In retrospect, I probably should have gone the day before and stayed the night. Instead, I got up early and drove. Like the famous shopping scene from Pretty Woman, it was a “BIG mistake!”
I was doing a presentation for a school in Franklin, Louisiana. I was anticipating a tough crowd. The school was not doing well academically, and, as a result, my workshop was a command performance from the DOE. To make matters worse, it was being held on a Saturday, the same day as the popular Crawfish Festival in the nearby town of Breaux Bridge.
Leaving New Orleans at four in the morning, I had plenty of time to spare. Unfortunately, though, there was a thick fog covering the Atchafalaya like a roux, and traffic on I-10 was backed up from Beaumont to Baton Rouge. At the little town of Sorrento, I took a detour. I turned south toward Morgan City and crossed the Mississippi on the Sunshine Bridge.

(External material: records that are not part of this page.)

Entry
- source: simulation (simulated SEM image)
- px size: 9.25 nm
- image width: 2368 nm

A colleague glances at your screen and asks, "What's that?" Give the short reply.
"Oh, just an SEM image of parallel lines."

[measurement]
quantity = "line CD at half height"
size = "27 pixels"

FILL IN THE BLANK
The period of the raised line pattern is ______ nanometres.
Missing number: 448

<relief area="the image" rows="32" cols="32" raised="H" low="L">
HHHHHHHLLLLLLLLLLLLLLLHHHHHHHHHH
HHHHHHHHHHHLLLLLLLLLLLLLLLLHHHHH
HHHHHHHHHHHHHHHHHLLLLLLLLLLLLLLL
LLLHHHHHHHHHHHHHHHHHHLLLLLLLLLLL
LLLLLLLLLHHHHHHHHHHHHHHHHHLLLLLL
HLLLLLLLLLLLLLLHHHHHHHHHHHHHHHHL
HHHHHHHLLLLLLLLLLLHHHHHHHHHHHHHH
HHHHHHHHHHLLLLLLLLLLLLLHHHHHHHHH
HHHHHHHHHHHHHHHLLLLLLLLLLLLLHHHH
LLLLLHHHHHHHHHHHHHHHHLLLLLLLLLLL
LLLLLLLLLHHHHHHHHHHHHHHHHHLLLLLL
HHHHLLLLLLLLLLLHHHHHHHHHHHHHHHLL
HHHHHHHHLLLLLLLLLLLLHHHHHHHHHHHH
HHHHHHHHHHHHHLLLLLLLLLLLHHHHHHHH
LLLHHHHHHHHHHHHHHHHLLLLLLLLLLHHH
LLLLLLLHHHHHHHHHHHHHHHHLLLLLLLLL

I figured it might be a shortcut.
It wasn’t.
My trek across the swamp took longer than it did for John Hanning Speke to discover the source of the Nile. And, my journey was probably just as eerie as his. Among the misty cypress trees draped in Spanish moss, I couldn’t help but think of the 1981 film, Southern Comfort, a Cajun version of Deliverance. I could almost hear “Dueling Accordions” wailing off in the distance.
I tried to call the school, but there was no reception. And, I couldn’t exactly consult WAZE since the app, or apps for that matter, didn’t exist yet.
When I finally reached Franklin, I was a good 45 minutes late. Entering the auditorium, I felt like Roger Moore on that tiny island in the alligator scene from Live and Let Die. I was in hostile territory. And, I didn’t have any cool gadgets from Q.
Like Alexander at Issus or Nelson at Trafalgar, I needed a bold plan. I would kick off the show with a riveting story that ended with a smashing crescendo. I would then facilitate a number of engaging, real-world activities, shower the crowd with resources and SWAG like Mardi Gras beads from Endymion, and then, for my coup de grâce, serve up boiled crawfish from New Iberia!
It was a fine plan! Definitely bold. But, alas, my coup de grâce got delivered prematurely…
When doing presentations, I always used a yellow Whiffle bat as a pointer. It was eye-catching, light, and fun to wield around like a sword. And, when I rapped it against a blackboard, or even a child’s head, it made a loud noise, but didn’t cause any significant damage.
Two minutes into my monologue, I came to the painful realization that my riveting story was anything but riveting. Peering into the audience, I noticed the Assistant Principal reading USA Today, several teachers playing solitaire on their laptops, and two coaches in the back loudly debating the Saints’ recent draft choices. So, I skipped ahead to my smashing crescendo.
I landed the punch line with an awkward pirouette, yelled the Cajun version of the cowboy, “Yee-haw!” “Ayeee!” and then slammed my Whiffle bat against an empty desk in the front row. There was a thunderous “Crack!” “If my audience hadn’t been paying attention before,” I thought, “it certainly would be now!”
It was.
When the bat hit the table, all heads popped up from their sundry, non-workshop-related tasks and glared at me through bulging eyes.
All but one, that is. A large, older woman in the second row craned her head toward the ceiling instead. She clutched her chest, gasped for breath, tipped over backwards in her chair, and collapsed on the floor like a sack of oysters. The audience shrieked, looked at the woman with concern, and then back at me with scorn.
I was the actor, John Wilkes Booth at Ford’s Theatre, only there was nowhere to jump!
As the paramedics carted the woman off on a gurney, the principal pulled me aside and said, “Mr. Dunbar, I think we’re done for the day.”
I looked down and shook my head in agreement.
I called to cancel the crawfish order, loaded up the car with bags of undistributed SWAG, and headed back across the Atchafalaya. The fog had lifted; the traffic was light.
Postmortem: I am happy/relieved to report that the woman survived. She and the school both eventually recovered from the ordeal – without my assistance I might add. As for me, I traded in my Whiffle bat for a Nerf sword. “En garde!”